If m is the minimum value of k for which the function $$f(x) = x\sqrt{kx - x^2}$$ is increasing in the interval [0, 3] and M is the maximum value of f in [0, 3] when k = m, then the ordered pair (m, M) is equal to:

We have the function $$f(x)=x\sqrt{kx-x^{2}}$$ defined on the closed interval $$[0,\,3]\,. $$

First, the square-root demands non-negativity of its radicand. We write the condition

$$kx-x^{2}\ge 0\; \Longrightarrow\; x(k-x)\ge 0\,. $$

For every $$x\in[0,3]$$ this is true precisely when $$k\ge x$$, and the largest value of $$x$$ that can occur is $$3$$, so domain feasibility gives the preliminary requirement

$$k\ge 3\;.$$

Next we impose monotonicity. A continuously differentiable function is increasing on an interval when its derivative is non-negative there. We therefore differentiate $$f(x)$$.

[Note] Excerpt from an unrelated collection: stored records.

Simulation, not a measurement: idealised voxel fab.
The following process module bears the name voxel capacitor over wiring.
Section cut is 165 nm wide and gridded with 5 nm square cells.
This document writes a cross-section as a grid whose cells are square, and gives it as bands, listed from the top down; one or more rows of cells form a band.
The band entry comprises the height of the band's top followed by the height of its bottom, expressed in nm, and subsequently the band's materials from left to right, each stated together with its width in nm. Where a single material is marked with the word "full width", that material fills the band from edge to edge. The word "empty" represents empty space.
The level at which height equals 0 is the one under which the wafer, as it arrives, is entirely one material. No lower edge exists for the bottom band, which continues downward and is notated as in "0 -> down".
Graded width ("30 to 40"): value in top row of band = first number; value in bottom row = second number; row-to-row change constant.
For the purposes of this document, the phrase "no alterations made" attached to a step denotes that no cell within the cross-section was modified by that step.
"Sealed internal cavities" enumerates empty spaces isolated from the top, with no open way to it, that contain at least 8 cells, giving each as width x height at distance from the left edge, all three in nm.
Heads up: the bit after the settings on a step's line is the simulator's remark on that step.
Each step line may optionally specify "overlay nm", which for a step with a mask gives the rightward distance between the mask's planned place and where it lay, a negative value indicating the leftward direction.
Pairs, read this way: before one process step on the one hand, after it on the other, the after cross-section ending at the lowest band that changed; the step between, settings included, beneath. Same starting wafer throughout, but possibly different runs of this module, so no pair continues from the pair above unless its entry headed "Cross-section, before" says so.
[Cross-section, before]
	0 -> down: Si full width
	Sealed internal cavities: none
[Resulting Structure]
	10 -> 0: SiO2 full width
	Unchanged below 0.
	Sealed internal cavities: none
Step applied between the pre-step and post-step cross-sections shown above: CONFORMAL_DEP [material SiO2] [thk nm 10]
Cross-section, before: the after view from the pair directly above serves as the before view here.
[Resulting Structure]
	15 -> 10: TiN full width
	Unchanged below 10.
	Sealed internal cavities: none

We recall the product rule: if $$u(x)$$ and $$v(x)$$ are differentiable, then $$(uv)'=u'v+uv'\,.$$

Let

$$u(x)=x,\qquad v(x)=\sqrt{kx-x^{2}}\;.$$

We calculate

$$u'(x)=1,\qquad v'(x)=\frac{1}{2\sqrt{kx-x^{2}}}\,\Bigl(k-2x\Bigr)\;,$$

because we have used the chain rule on $$v(x)$$: the derivative of $$\sqrt{g(x)}$$ is $$\dfrac{g'(x)}{2\sqrt{g(x)}}$$ with $$g(x)=kx-x^{2}$$ giving $$g'(x)=k-2x$$.

Applying the product rule,

$$f'(x)=u'(x)v(x)+u(x)v'(x)=\sqrt{kx-x^{2}}+x\;\frac{k-2x}{2\sqrt{kx-x^{2}}}\;.$$

To combine the two terms, bring them over a common denominator $$2\sqrt{kx-x^{2}}$$:

$$f'(x)=\frac{2(kx-x^{2})+x(k-2x)}{2\sqrt{kx-x^{2}}}\;.$$

Expanding the numerator step by step,

$$2(kx-x^{2})=2kx-2x^{2},$$

$$x(k-2x)=kx-2x^{2},$$

so

$$2kx-2x^{2}+kx-2x^{2}=3kx-4x^{2}\;.$$

Thus the derivative reduces to

$$f'(x)=\frac{3kx-4x^{2}}{2\sqrt{kx-x^{2}}}=\frac{x\,(3k-4x)}{2\sqrt{kx-x^{2}}}\;.$$

For $$x\in(0,3]$$ the denominator is strictly positive, so the sign of $$f'(x)$$ is governed entirely by the numerator $$x(3k-4x)$$. Because $$x>0$$ inside the interval, we must impose

$$3k-4x\ge 0\quad\text{for every }x\in(0,3]\;.$$

The left side is largest at small $$x$$ and smallest at the right end $$x=3$$. Therefore the most stringent requirement occurs at $$x=3$$:

$$3k-4\cdot 3\ge 0\;\Longrightarrow\;3k-12\ge 0\;\Longrightarrow\;3k\ge 12\;\Longrightarrow\;k\ge 4\;.$$

Combining this with the earlier domain condition $$k\ge 3$$, we conclude that the smallest value of $$k$$ ensuring monotonic increase throughout $$[0,3]$$ is

$$m=4\;.$$

Now we fix $$k=m=4$$ and look for the maximum of $$f(x)$$ on $$[0,3]$$. With this choice the derivative becomes

$$f'(x)=\frac{x\bigl(3\cdot 4-4x\bigr)}{2\sqrt{4x-x^{2}}}=\frac{x(12-4x)}{2\sqrt{4x-x^{2}}}=\frac{4x(3-x)}{2\sqrt{4x-x^{2}}}\;.$$

The factor $$3-x$$ is positive for $$x<3$$, zero at $$x=3$$, and negative beyond. Inside our interval $$[0,3]$$, we therefore have

$$f'(x)>0\quad\text{for }0<x<3,\qquad f'(3)=0\;,$$

which means $$f(x)$$ is strictly increasing from $$x=0$$ up to $$x=3$$ and attains its maximum exactly at the right end point $$x=3$$.

Evaluating $$f(x)$$ there,

$$f(3)=3\sqrt{4\cdot 3-3^{2}}=3\sqrt{12-9}=3\sqrt{3}\;.$$

Hence the maximum value is $$M=3\sqrt{3}\;.$$

Collecting the results, the ordered pair is

$$(m,\,M)=\left(4,\;3\sqrt{3}\right)\;.$$

Hence, the correct answer is Option A.